He is also a history major from the University of Virginia who attended The Taft School, a prestigious boarding school on an idyllic campus spread across 220 acres in Watertown, Conn.

“He’s breaking a lot of stereotypes,” Seahawks quarterback Matt Hasselbeck said of Kerney.

Kerney, 29, comes across as a mild-mannered, soft-spoken bachelor with a large, bright grin. But he grew up in Eastern Pennsylvania as a huge fan of the “Broad Street Bullies,” the Philadelphia Flyers of the early 1980s.

But this connoisseur of collisions also contributes thousands of dollars each year to send to college children of police officers whose fathers have died in the line of duty.

“It’s just the fiber of who he is. He attacks life,” Mora said. “If you get to know Pat, and you see how he does things, it’s always full-go.”
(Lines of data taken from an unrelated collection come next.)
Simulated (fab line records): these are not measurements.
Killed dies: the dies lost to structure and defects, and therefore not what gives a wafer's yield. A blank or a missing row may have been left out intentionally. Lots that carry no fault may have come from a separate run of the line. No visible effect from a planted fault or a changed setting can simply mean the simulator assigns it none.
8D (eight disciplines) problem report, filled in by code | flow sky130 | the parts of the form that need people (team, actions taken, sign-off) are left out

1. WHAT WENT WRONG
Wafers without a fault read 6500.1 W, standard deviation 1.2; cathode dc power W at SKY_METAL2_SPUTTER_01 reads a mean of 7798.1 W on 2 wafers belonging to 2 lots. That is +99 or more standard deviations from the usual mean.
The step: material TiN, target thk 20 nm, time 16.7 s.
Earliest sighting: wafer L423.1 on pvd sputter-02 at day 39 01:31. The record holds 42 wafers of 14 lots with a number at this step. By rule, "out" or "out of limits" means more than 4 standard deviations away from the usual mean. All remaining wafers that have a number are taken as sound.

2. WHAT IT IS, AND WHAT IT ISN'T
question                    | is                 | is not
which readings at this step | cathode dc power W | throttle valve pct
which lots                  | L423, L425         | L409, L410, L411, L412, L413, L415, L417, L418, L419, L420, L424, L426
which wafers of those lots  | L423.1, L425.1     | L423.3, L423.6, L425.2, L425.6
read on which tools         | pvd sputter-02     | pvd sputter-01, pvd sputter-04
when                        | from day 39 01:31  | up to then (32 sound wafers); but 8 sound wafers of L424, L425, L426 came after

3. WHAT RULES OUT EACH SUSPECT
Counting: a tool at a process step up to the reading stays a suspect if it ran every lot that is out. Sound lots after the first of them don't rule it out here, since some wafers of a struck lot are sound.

Kerney and other Falcons were at Mora’s press conference when Atlanta hired Mora as its coach. Unlike his teammates, who sat quietly and simply exchanged pleasantries with the new leader, Kerney jumped him.

“He was like, ‘OK. Let’s go. What are we going to do. What’s our plan?’,” Mora said. “Immediately. Five minutes into my tenure, and he wanted to know. Pat was in my face. That’s just the way he is.”

Soon after Kearney entered the NFL as the 30th overall selection in the 1999 draft, he established the Lt. Thomas L. Kerney Endowment Fund. Thomas Kerney was Patrick’s older brother, an Army veteran and police officer who died in the line of duty.

Patrick honors his big brother by pointing to the sky at the conclusion of the national anthem before each game. For each sack, Kerney puts $2,000 into the grass roots fund. For his career-best season of 2004, he contributed $26,000.

The money has sent a half dozen children to college. It also helps pay for the everyday lives of dozens more spouses whose police officer mates have died, leaving children behind.

“I’ve used his presence to propel me, inspire me,” Kerney said of his brother. “I think most NFL players realize how circumstantial our success is, that we owe so much more to our success than just ourselves. So I want to do something to give back that has been meaningful to me and my family.”